I think you're on to something. John Healey's translation was of a satirical book by Joseph Hall Mundus alter et idem. Wikipedia (using text verbatim from the 11th edition of Britannica) describes the book: "an excuse for a satirical description of London, with some criticism of the Romish church, its manners and customs, and is said to have furnished Swift with hints for Gulliver's Travels". So, the questions are (1) what is the original of the citation above? and (2) was quoniam really a word for a kind of drinking vessel or simply an obscene joke by the translator?

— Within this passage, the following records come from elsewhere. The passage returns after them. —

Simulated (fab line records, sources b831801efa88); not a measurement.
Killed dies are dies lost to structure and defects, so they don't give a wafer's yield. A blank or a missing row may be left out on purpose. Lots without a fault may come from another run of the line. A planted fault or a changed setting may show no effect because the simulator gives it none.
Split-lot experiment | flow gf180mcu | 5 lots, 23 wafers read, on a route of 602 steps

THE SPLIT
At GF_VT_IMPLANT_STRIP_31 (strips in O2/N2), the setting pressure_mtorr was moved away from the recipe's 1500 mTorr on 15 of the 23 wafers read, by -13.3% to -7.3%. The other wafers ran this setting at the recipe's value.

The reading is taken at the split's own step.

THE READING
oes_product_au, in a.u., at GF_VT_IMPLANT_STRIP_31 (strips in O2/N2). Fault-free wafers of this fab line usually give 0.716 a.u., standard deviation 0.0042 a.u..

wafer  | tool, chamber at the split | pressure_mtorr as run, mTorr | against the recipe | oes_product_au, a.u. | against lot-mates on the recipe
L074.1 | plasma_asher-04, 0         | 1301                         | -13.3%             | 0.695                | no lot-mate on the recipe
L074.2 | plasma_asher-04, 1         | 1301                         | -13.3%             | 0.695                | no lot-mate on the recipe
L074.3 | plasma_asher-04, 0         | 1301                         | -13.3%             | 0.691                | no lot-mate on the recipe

[Addendum: I found the passage (via this glossary entry) in the Latin: et, ut Plautinus ille, scaphio, cantharis, batiolia bibunt. (And, as in the works of Plautus, they drink from a cup, goblets, and bowls.) [Mundus alter et idem, p.435.] Latin scaphium 'boat shaped drinking cup; chamber pot.', cantharus 'wide-bellied drinking vessel with handles, tankard', and batiola 'a small drinking cup, a goblet'. There is a line in Plautus Stichus quibus divitiae domi sunt, scaphiis cantharis batiocis bibunt, at nos nostro Samiolo poterio (Each one to his own station; they, who have wealth at home, drink from cups, goblets, and bowls; we, if we are now drinking from our Samian jug, still build our walls according to our means). So, in the original, it's more about scatological than genital humor.]